Case ID: sw3d_406/html/0828-01.html
Source: Caselaw Access Project
Author: {"author": "Justice VENTERS.", "license": "Public Domain", "url": "https://static.case.law/"}
Date Created: 2024-08-24T03:29:51.129683

ENERGY HOME, DIVISION OF SOUTHERN ENERGY HOMES, INC., Appellant v. Brian PEAY and Lori Peay, Appellees.
    No. 2011-SC-000462-DG.
    Supreme Court of Kentucky.
    Aug. 29, 2013.
    
      Larry Colby Deener, Elizabeth Anna Deener, for Appellant.
    Zack N. Womack, for Appellees.
   Opinion of the Court by

Justice VENTERS.

Appellant Energy Homes, Division of Southern Energy Homes, Inc. (SEHI), appeals from an opinion of the Court of Appeals affirming the Daviess Circuit Court’s denial of a motion to compel arbitration. For the reasons stated herein, we reverse and remand this matter to the Daviess Circuit Court for entry of an order consistent with this decision.

I. FACTUAL AND PROCEDURAL HISTORY

In November 2005, Brian Peay and his wife, Lori, decided to purchase a manufactured home from American Dream Housing Inc. (American Dream). American Dream is a retail dealer of manufactured homes located in Owensboro, Kentucky. The home selected by the Peays was manufactured by SEHI. Although the written purchase contract identified the buyers as “Brian & Lori Peay,” the contract was signed only by Brian Peay and an agent of American Dream. SEHI was not a party to the agreement and Lori Peay did not sign it. The purchase contract contained a merger and integration clause that said: “This agreement contains the entire understanding between dealer and buyer and no other representation or inducement, verbal or written, has been made which is not contained in this contract.” No express warranties were provided by the purchase contract.

Several weeks later, the home was delivered to American Dream directly from SEHI’s factory in Alabama. American Dream then delivered it to the Peays’ home site. There, it was set in place on a basement foundation constructed by independent contractors who are not parties to this action.

On June 26, 2006, the parties met for a closing to complete the transfer of ownership of the home to the Peays. At the closing, SEHI offered the Peays certain written warranties on the home in exchange for the Peays’ agreement that any disputes over the home would be submitted to binding arbitration. Brian Peay accepted the warranties and signed the “Binding Arbitration Agreement and Jury Waiver” (Arbitration Agreement), which was also signed by a representative of American Dream and a representative of SEHI. Additionally, Mr. Peay watched a video, entitled “Closing Video,” which included guidelines for selecting a site for the house, an explanation of the delivery and installation process, and an explanation of the Arbitration Agreement. He signed a transcript of the Closing Video and the “Original Home Owner Registration Card,” which was then stamped “Warranty Card.”

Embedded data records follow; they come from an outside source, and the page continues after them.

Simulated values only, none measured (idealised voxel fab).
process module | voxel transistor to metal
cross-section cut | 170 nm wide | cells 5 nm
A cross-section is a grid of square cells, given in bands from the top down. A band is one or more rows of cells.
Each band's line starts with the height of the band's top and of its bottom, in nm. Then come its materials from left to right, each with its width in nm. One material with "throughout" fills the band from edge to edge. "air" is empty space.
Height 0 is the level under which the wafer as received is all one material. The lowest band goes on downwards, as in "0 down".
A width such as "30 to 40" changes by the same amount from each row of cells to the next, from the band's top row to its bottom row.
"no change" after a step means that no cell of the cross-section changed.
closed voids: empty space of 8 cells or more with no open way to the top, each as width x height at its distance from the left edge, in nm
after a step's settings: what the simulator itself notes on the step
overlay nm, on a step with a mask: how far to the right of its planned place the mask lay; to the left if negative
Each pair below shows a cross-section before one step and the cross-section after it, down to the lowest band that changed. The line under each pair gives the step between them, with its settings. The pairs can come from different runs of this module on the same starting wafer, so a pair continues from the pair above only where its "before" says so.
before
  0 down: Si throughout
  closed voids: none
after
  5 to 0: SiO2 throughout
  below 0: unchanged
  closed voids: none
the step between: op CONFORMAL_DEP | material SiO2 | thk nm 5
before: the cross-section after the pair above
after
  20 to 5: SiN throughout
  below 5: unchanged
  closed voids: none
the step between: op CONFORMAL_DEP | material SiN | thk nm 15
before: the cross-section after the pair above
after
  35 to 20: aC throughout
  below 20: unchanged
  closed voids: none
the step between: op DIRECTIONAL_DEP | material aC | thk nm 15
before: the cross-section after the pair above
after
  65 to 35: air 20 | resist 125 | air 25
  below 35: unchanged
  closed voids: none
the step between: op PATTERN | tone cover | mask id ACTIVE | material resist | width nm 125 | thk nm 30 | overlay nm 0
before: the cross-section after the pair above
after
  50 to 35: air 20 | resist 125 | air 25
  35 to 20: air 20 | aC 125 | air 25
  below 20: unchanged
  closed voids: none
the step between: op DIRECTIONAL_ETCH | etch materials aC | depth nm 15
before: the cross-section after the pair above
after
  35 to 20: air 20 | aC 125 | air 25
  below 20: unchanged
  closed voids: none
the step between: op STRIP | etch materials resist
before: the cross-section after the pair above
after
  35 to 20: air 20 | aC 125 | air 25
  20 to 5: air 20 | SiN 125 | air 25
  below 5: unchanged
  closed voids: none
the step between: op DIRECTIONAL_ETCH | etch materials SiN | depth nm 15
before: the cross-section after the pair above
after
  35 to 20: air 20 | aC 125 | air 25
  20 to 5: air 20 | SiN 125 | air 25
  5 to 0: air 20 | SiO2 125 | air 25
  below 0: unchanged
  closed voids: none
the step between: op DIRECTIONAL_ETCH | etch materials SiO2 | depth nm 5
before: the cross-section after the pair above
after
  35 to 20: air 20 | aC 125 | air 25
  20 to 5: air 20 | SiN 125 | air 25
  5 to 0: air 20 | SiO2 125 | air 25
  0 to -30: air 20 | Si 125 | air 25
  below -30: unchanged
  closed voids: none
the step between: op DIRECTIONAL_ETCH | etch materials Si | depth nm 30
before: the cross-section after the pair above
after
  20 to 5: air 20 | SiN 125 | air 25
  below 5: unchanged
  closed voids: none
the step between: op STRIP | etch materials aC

The Arbitration Agreement provides:

You and We agree to arbitrate any and all claims and disputes arising from or relating to the Contract, the Manufactured Home, the sale of the Manufactured Home, the design and construction of the Manufactured Home, the financing of the Manufactured Home, and any other disputes between You and Us, including any disputes regarding the enforceability, interpretation, breadth, scope, meaning of this Agreement. The arbitration will be binding. You and We further agree to waive any right to trial by jury in any civil action arising from or relating to the Contract, the Manufactured Home, the sale of the Manufactured Home, the design and construction of the Manufactured Home, the financing of the Manufactured Home and any other disputes between You and Us.
DEFINITIONS
“You” shall mean the buyer or buyers named on the Contract and any occupants of the Manufactured Home. If there is more than one buyer named on the Contract or more than one occupant of the Manufactured Home, “You” shall refer not only to each buyer or occupant individually, but also all such buyers or occupants together.
“We” shall mean Southern Energy Homes, Inc., and the Dealer, and the agents and employees of either of them....
“Contract” shall mean the contract executed between You and the Dealer for the purchase of the Manufactured Home....
TERMS
Note this Agreement provides for mandatory and binding arbitration. This means that You and We must arbitrate claims and disputes covered by this Agreement.
Construction Of This Agreement
You and We will abide by this Agreement to arbitrate, regardless of any term to the contrary in any other writing, unless such other writing specifically refers to this Agreement....
In the event that You or We disagree regarding the interpretation of this Agreement, this Agreement shall be construed to effectuate arbitration, rather than to defeat it. If any portion of this Agreement is held to be void or unenforceable, then that portion or portions of the Agreement shall be severed from the remainder of this Agreement, which shall remain enforceable.
IMPORTANT — JURY WAIVER
You and We hereby irrevocably waive our right to trial by jury on any claims that You now have or may hereafter acquire against Us or that We now have or may hereafter acquire against You....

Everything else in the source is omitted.